The term bomb was first applied to the short-barreled cannons of the 14th century, which were known as bombards; because the cast iron or stone shot fired from these weapons was lobbed upward in a high arc, the word bomb is still used to refer to the ammunition fired from mortars, where the projectile follows a high trajectory. More commonly, the word bomb refers to a hollow-cased projectile delivered from the air by an aircraft or a rocket. Sometimes bombs are designed to be placed in position or thrown by hand.
Development of bombing
Shortly after balloons were invented in 1783, attempts were made to deliver bombs from the air. In 1849, during the Austro–Venetian War, the Austrians loaded paper hot-air balloons with small bombs fitted with time fuses and released them so that they drifted toward Venice. Reports say they caused more psychological than material damage.

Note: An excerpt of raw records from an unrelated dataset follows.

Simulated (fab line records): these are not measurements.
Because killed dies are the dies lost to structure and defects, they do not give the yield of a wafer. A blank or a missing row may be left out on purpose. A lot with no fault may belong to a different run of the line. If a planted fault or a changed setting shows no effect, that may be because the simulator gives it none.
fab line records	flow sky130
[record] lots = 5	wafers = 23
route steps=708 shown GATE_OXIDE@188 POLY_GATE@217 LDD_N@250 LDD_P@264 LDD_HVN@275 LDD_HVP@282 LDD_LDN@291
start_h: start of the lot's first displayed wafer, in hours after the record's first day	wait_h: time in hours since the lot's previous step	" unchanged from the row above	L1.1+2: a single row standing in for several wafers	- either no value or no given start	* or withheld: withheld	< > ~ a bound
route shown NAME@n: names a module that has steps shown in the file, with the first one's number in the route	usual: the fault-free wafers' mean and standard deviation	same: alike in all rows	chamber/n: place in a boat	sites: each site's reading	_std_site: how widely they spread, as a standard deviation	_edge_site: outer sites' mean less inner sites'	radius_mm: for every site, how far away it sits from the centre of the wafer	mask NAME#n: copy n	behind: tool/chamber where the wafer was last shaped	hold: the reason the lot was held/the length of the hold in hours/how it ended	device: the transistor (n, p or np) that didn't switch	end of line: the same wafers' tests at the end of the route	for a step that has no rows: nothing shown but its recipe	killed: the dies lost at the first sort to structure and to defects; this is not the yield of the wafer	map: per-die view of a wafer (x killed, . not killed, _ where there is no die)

Strangely enough, the ingenious idea re-appeared in the autumn of 1944. The Japanese released on the easterly winds about 1,000 hydrogen-filled paper balloons, each 33 ft. (10 m) in diameter and loaded with a small antipersonnel or incendiary bomb. They were carried toward the United States and Canada, but most fell in remote areas and only 300 or so were recovered.
Throughout the 19th century, there were attempts to use balloons to bomb enemies, but the practice stopped in 1899 when it was forbidden by the Hague Convention. In December 1903, the Wright brothers made their first successful flight in a heavier-than-air machine, and in 1907 the Hague restriction was dropped. Many countries, but mainly the United States and Italy, then began experimenting again with bombs dropped from the air.
The earliest recorded bomb dropping from aircraft was by the Italians in their campaign against the Turks. On November 1, 1911, Lieu-tenant Gavotti of the Italian army dropped four 4.5 lb. (2 kg) bombs, converted Spanish hand grenades, on the Turkish encampment at Ain Zara in Libya. Although the Turks protested, the Italians quickly pointed out that they had shortly before bombarded the camp with 152 naval shells without eliciting any form of protest. Inevitably, this started a discussion on the ethics of air bombardment. Bombing techniques improved steadily and the advantages over the gun—increased range and greater projectile weight—were realized. During World War I, when both airships and airplanes were used, German zeppelins made more than 200 flights over London, dropping some 200 tons (180 tonnes) of bombs and killing or wounding 1,700 people. In 1923, draft rules for air warfare were drawn up but never ratified.
By the end of World War II, the Allies had dropped about 2 million tons of bombs on Germany and German-occupied territory, and although there has since been much controversy over its value, air bombardment has continued to play a large part in all subsequent conflicts. Nearly 7 million tons (6 million tonnes) of bombs were dropped by the United States on Indo-Chinese targets between 1965 and 1973. The use of so-called smart bombs in the Gulf War and during the Balkans crisis in the 1990s played a strategic part in avoiding ground troop losses and civilian casualties but reopened the debate on sustained bombing as a means of resolving conflict.
The early aerial bombs were ordinary shells with fins and new fuses added. Because they were primed by eye and hand-launched, they tended to be small, about 25 lbs. (11 kg), and inaccurate. During and after World War I, great improvements were made. Mounting racks and aiming devices were fitted to aircraft, and a variety of special-purpose bombs appeared: fragmentation, incendiary, chemical, illuminating, and so on. That bombing had become an important part of warfare was amply demonstrated in the Spanish Civil War (1936–1939) by the German contingent, who gained much practical experience there.
In World War II, despite the development of more lethal bombs, the major problem was accuracy. Techniques were developed, such as the use of radio beacons to fix targets and illuminating flares for night bombing. A recent improvement in accuracy is the use of lasers to guide the bomb, which enables pin-point targets to be hit with certainty. This system was successfully used in 1971 by the United States in Vietnam.
Bombs that carry their own aiming devices—such as infrared or magnetic seekers—have also been developed, with an emphasis on maximizing stability, range, and accuracy.